The problem is that we have a generic Person, but anytime we do anything with that data, we have all sorts of conditional checking to do. We can’t really treat them the same way - we have to see what they really are: If the Person is an Officer, then there’s an implication (and perhaps only an implication) that they’ll have a badge number and last name. By the time you’re done, there’s no generic Person code that isn’t overridden in one of its children. You’ve just created another layer of code that someone else will have to dig through to figure out what’s going on.
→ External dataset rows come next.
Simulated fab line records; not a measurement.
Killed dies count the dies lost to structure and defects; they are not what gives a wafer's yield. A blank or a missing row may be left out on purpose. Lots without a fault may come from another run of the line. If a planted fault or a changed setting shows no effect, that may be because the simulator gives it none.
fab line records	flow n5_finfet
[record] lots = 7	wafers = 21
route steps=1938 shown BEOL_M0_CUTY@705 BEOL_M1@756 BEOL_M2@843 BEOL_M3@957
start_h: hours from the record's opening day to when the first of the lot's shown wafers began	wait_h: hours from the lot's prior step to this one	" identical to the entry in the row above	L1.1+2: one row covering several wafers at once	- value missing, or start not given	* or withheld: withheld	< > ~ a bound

So how do you avoid this? Don’t try to be so goddamn clever. Don’t start out with some sophisticated relational hierarchy. Write the classes as distinct and separate. You may notice some duplication as you’re writing it, but don’t refactor it right away. The amount of typing you do is not the limiting factor in writing software. Wait until the functionality is in place and you’ve got it ironed out. Then you can see if you simplify or clarify anything by creating a parent class for common functionality.
The key issue is whether there’s a causal link, a real correlation, between your classes; or is it just coincidence? In this case, any commonalities between suspects, victims, and officers are coincidental. If you start requiring first name for officers, or age for witnesses, do you want it to impact the others? Probably not. Does your class hierarchy mean you write less code, or more? That’s the bottom line: Does it simplify things?